Yet by many indicators, American households are actually far worse off than they were during the depths of the 2008 crisis.
According to data released on Tuesday by the US Census Bureau, the share of Americans who own their homes has fallen to the lowest level since 1967.
Only 63.4 percent of American households owned their homes in the second quarter of 2015. This was a decline of 1.1 percentage points over only twelve months, and 5.8 percentage points less than the peak of 69.2 percent reached in 2004.
In June, median existing-home prices reached a new record of $236,400, after rising for the 40th consecutive month, exceeding the record high reached in July 2006 during the real estate bubble. Meanwhile, median household income was 8 percent below its pre-recession levels, at only $51,900 in 2013.
Economists expect homeownership rates to plummet even further as the rise in housing costs continues to outstrip wage levels. “We may have another percentage point to go before we see a bottom,” Mark Vitner, senior economist at Wells Fargo Securities, told Bloomberg Business this week. Such a drop would mean the lowest homeownership rate since Census records began in 1965.
Unable to purchase a home, many Americans, especially young people, have turned to rental housing as a cheaper alternative, causing rental prices to steadily climb. The real estate industry, however, rather than building new affordable rental units to meet the increased demand, has focused disproportionately on luxury apartments for the rich. A study by one real estate research firm, as reported by the Wall Street Journal, found that 82 percent of the 370,000 rental units built in major metropolitan areas between 2012 and 2014 were luxury units. In some cities, such as Atlanta, Georgia, this figure reached nearly 95 percent.
Young people, one of the segments of the population hardest-hit by the recession, are increasingly responding to the bleak prospects for affordable housing by electing to live with their families. At the beginning of 2015 only 67 percent of adults aged 18-34 lived independently from their parents, a fall of 4 percentage points from 2007, according to a recently released Pew Research Center study. While the total number of people in this age bracket has increased by nearly 3 million, the number of young adults living on their own has actually decreased slightly, from 42.7 million to 42.2 million.
Those who do strike out on their own find themselves spending a large fraction of their income just to pay rent. Between 2003 and 2013, the percentage of renters aged 25 to 34 considered “cost-burdened,” or spending more than 30 percent of their income on rent, increased from 40 to 46 percent, according to a study by Harvard University’s Joint Center for Housing Studies.

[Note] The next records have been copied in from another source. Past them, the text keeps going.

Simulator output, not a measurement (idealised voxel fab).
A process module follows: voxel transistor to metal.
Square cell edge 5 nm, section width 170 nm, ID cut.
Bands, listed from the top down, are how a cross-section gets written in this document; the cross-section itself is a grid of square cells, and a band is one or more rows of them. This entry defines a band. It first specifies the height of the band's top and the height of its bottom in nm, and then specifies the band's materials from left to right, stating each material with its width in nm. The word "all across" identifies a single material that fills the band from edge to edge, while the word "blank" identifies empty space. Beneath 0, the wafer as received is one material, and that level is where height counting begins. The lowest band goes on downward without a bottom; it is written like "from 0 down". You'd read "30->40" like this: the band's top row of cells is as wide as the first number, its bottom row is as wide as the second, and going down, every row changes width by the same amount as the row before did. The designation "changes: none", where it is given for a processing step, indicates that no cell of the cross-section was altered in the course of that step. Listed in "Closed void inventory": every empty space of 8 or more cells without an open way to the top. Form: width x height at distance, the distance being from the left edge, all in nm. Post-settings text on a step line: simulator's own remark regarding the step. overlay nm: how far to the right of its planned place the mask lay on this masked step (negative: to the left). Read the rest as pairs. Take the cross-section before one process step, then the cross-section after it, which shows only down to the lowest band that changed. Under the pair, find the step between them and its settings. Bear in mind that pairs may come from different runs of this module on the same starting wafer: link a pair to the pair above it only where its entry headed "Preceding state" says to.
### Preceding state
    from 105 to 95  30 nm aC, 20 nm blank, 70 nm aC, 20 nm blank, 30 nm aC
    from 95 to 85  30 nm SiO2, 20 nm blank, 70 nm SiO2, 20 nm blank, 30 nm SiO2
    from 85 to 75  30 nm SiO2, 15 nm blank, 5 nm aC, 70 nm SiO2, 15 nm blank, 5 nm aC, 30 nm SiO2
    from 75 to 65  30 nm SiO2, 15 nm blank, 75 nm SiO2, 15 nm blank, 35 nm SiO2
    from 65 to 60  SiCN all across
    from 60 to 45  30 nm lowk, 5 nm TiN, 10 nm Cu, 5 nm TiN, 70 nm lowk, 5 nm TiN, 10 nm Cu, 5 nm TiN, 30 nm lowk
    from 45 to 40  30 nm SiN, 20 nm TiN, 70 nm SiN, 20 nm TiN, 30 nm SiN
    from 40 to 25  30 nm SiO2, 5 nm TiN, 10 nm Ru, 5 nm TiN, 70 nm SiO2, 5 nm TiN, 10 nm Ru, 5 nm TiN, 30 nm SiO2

The decline in the official unemployment rate, routinely touted in the press as a sign of economic recovery, is in large measure due to the collapse in the labor force participation rate, currently at 62.6 percent, its lowest level in 38 years. Male labor force participation has fallen to its lowest level on record. The official unemployment rate is so at odds with the reality of mass unemployment in the United States that Jim Clifton, the head of the Gallup polling agency, this year called unemployment figures a “Big Lie.”
The jobs that have been added to the economy since the end of the recession are overwhelmingly in low-wage sectors. Despite modest job growth in the manufacturing industry, itself predicated on the slashing of wages in order to compete with low-wage countries such as China, there are still 1.5 million fewer manufacturing jobs in the United States than before the recession.
Despite the millions of jobs lost during the 2007-2009 recession, the US economy has grown at a relatively anemic pace during the so-called recovery. On Thursday the US Commerce Department said that the US economy grew at an annualized rate of 2.3 percent in the second quarter of this year, below Wall Street analysts’ expectations of 2.7 percent.
The report also revised downward the government’s growth estimates from 2011 to 2014, from 2.3 percent to 2 percent, meaning that the most anemic post-recession period since the Great Depression has been even worse than initially thought.
The report noted that business investment continued to shrink in the second quarter. This has taken place despite the fact that American corporations are currently sitting on a cash hoard of $1.4 trillion. Rather than invest this money in new productive capital, raise wages, or hire workers, they are instead using it to buy back shares, increase dividends, and conduct ever-larger mergers and acquisitions.
Meanwhile, the ongoing slump in commodity prices is leading to mass layoffs in the mining and oil sectors. Last week, British mining conglomerate Anglo American announced plans to lay off one-third of its workforce, or 53,000 people, over the next few years. Oil companies, for their part, have slashed new investments and laid off more than 150,000 workers worldwide, as oil continues to trade under $50 per barrel.
The mounting poverty and inequality in the United States, which continues to grow unabated six years into the official “recovery,” finds noxious expression in all aspects of American society. The 2016 elections, which are on track to cost some $10 billion, are characterized by the emergence of individual billionaires directly bankrolling their own candidates. Meanwhile police violence against workers and poor people, the most visible expression of the violent and exploitative social relations within the United States, continues unabated, with 675 people having been killed by police so far this year.